| Google has launched Search profiles, a new, dedicated space within Google Discover where publishers, creators, and brands can showcase their work and grow a following directly on Google. Announced on June 4, 2026, the feature is rolling out first in the United States to those with a sizable audience on at least one major platform. |
For years, the relationship between a creator and their audience on Google has been one-directional: you publish, Google ranks, a user clicks once, and leaves. Search profiles change that dynamic by introducing something Google has never offered publishers before, a follow button that lives inside Google itself.
If you create content for a living, this is one of the more consequential Google updates of the year, and the early movers will benefit most. Let’s break down everything you need to know.
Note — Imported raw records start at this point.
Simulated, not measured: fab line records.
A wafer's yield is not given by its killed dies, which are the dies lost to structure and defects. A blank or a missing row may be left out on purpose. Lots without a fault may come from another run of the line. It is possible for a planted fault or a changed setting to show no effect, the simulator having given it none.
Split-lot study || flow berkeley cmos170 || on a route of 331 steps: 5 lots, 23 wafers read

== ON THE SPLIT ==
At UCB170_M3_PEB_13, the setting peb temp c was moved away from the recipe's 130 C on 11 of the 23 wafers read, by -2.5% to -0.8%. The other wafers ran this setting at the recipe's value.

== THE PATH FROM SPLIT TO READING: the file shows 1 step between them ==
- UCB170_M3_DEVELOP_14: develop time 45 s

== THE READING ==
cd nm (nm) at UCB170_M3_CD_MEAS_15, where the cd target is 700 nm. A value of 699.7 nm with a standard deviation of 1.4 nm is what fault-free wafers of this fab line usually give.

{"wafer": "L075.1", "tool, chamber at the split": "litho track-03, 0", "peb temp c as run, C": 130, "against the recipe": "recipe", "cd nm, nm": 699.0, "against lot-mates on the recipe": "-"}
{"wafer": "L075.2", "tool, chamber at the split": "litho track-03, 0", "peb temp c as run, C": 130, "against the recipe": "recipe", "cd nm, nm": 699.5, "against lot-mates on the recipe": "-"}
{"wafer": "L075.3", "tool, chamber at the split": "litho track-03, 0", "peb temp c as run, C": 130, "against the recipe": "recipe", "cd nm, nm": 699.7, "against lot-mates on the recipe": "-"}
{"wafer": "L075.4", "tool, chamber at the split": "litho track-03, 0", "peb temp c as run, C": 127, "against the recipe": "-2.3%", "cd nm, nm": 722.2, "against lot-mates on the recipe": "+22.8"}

What Are Google Search Profiles?
A Google Search profile is a dedicated, shareable landing page that lets publishers and creators highlight their latest articles, videos, and social posts in one central place on Google. Users can follow a source directly from its profile, which makes them more likely to see that source’s content in their Google Discover feed, the personalized content stream on the home screen of the Google app.
In Google’s own framing, Search profiles are a new way for publishers and creators to shape their presence on Search, giving audiences an accurate, up-to-date place to find and follow the sources they trust. The feature was announced by Ibrahim Badr, a Product Manager on Google Search, on June 4, 2026.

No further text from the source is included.